United States District Court, S.D. Texas, Houston Division

April 26, 2019

DARNELL SENEGAL, individually and on behalf of others similarly situated Plaintiff,
v.
FAIRFIELD INDUSTRIES, INC., d/b/a FAIRFIELD NODAL, Defendant.

          MEMORANDUM OPINION

         Pending before the court[1] is Plaintiff's Motion for Judgment on the Pleadings as to Section 13(a)(12) Seaman Exemption (Doc. 276). The court has considered the motion, the responses, all other relevant filings, and the applicable law. For the reasons set forth below, the court GRANTS the motion in part and DENIES it in part.

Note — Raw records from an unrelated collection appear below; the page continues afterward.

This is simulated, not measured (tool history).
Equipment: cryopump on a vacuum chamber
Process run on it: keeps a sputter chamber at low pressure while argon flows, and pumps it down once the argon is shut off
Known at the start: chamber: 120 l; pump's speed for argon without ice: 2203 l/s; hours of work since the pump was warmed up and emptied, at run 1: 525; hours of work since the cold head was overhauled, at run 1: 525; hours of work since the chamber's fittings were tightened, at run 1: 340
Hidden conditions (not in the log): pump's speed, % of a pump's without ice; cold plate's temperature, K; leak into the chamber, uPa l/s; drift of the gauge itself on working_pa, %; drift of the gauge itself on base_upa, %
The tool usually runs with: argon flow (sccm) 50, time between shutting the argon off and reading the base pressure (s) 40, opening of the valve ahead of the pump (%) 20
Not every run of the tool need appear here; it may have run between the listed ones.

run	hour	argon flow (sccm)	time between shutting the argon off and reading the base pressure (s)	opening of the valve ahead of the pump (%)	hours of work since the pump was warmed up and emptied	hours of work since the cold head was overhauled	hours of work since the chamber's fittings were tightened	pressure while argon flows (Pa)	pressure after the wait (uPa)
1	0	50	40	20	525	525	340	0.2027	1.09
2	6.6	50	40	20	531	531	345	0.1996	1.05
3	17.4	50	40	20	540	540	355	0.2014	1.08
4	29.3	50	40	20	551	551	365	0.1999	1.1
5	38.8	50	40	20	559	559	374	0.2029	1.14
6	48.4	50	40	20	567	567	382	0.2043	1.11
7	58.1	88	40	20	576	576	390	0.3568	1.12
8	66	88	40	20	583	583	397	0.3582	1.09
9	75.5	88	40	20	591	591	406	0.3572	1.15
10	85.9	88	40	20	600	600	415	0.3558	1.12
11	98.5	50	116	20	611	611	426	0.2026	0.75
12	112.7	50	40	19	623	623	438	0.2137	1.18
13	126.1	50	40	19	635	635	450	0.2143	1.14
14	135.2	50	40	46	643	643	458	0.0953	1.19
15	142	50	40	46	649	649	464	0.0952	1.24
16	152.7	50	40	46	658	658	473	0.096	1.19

         Plaintiff filed this action against Defendant under the Fair Labor Standards Act[2] (“FLSA”).[3] Plaintiff alleges that Defendant violated the FLSA by failing to pay Plaintiff and other similarly situated employees (collectively “Plaintiffs”) their statutorily required overtime pay.[4] A lengthier discussion of the case's background can be found in the court's November 21, 2018 Memorandum Opinion.[5]

         In the present motion, Plaintiffs seek to prevent Defendant from using the exemption to the FLSA's coverage found in 29 U.S.C. 213(a)(12) (“Section 213(a)(12)”). Section 213(a)(12) provides that “any employee employed as a seaman on a vessel other than an American vessel” is exempt from coverage under the FLSA. Id.

         Defendant has represented to the court that it is not relying on a defense under Section 213(a)(12).[6] Accordingly, at trial, Defendant may not rely on a Section 213(a)(12) defense. However, the parties' pleadings have indicated that the real issue is not Section 213(a)(12), but rather the court's holding regarding 29 U.S.C. § 213(f)(“Section 213(f)”).[7] Thus, the court will clarify its November 21, 2018 Memorandum Opinion as it pertains to Section 213(f).

         Pursuant to Section 213(f), the FLSA does not apply “to any employee whose services during the workweek are performed in a workplace within a foreign country or within territory under the jurisdiction of the United States . . . .”[8] At the summary judgment stage, it was Defendant's position that Section 213(f) exempts any plaintiff from the FLSA who worked on a vessel overseas regardless of whether the vessel was American or foreign-flagged.[9]It was Plaintiff's position that Section 213(f) does not apply to work aboard vessels at all.[10]

         In its Memorandum Opinion, the court found the reasoning in Kaluom v. Stolt Offshore, Inc. persuasive. 474 F.Supp.2d 866 (S.D. Tex. 2007). The Kaluom court held that Section 213(f) does not apply to vessels or seamen, but rather, applies to specific geographic locations. See id. at 879-880. The court agrees with this holding. Thus, Section 213(f) does not apply to the plaintiffs in the present action because they worked aboard vessels. However, this does not mean, as Plaintiffs argue, that the Plaintiffs are automatically covered by the FLSA just because they worked aboard vessels.

         Under the presumption against extraterritorial application, it is well settled that “[a]bsent clearly expressed congressional intent to the contrary, federal laws will be construed to have only domestic application.” RJR Nabisco, Inc. v. European Cmty., 136 S.Ct. 2090, 2100 (2016).

         Defendant has presented evidence that some Plaintiffs may have worked aboard foreign-flagged vessels in foreign waters for some or all of the relevant period.[11] To apply the FLSA to Plaintiffs during periods where they worked on foreign-flagged vessels in foreign waters would be to apply the FLSA non-domestically. The FLSA is devoid of any congressional intent that it be applied to workers aboard foreign-flagged vessels in foreign waters.

         Thus, while Defendant is precluded from arguing that Plaintiffs are exempt from the FLSA under Section 213(f), Plaintiffs still must prove that they are covered by the FLSA. For any workweek where a Plaintiff worked exclusively aboard a foreign-flagged vessel in foreign waters, that Plaintiff is not covered by the FLSA for that workweek. See Goodly v. Check-6, Inc., Civ. Act. No. 16-CV-334-GKF-JFJ, 2018 WL 5316356, at *4-5 (N.D. Okla. Oct. 26, 2018)(holding that the FLSA did not “apply to workweeks in which the plaintiffs performed all work exclusively aboard foreign-flagged vessels outside U.S. territorial waters and outside the Gulf of Mexico”).

         For the reasons set out above Plaintiff's motion is GRANTED in part and DENIED in part.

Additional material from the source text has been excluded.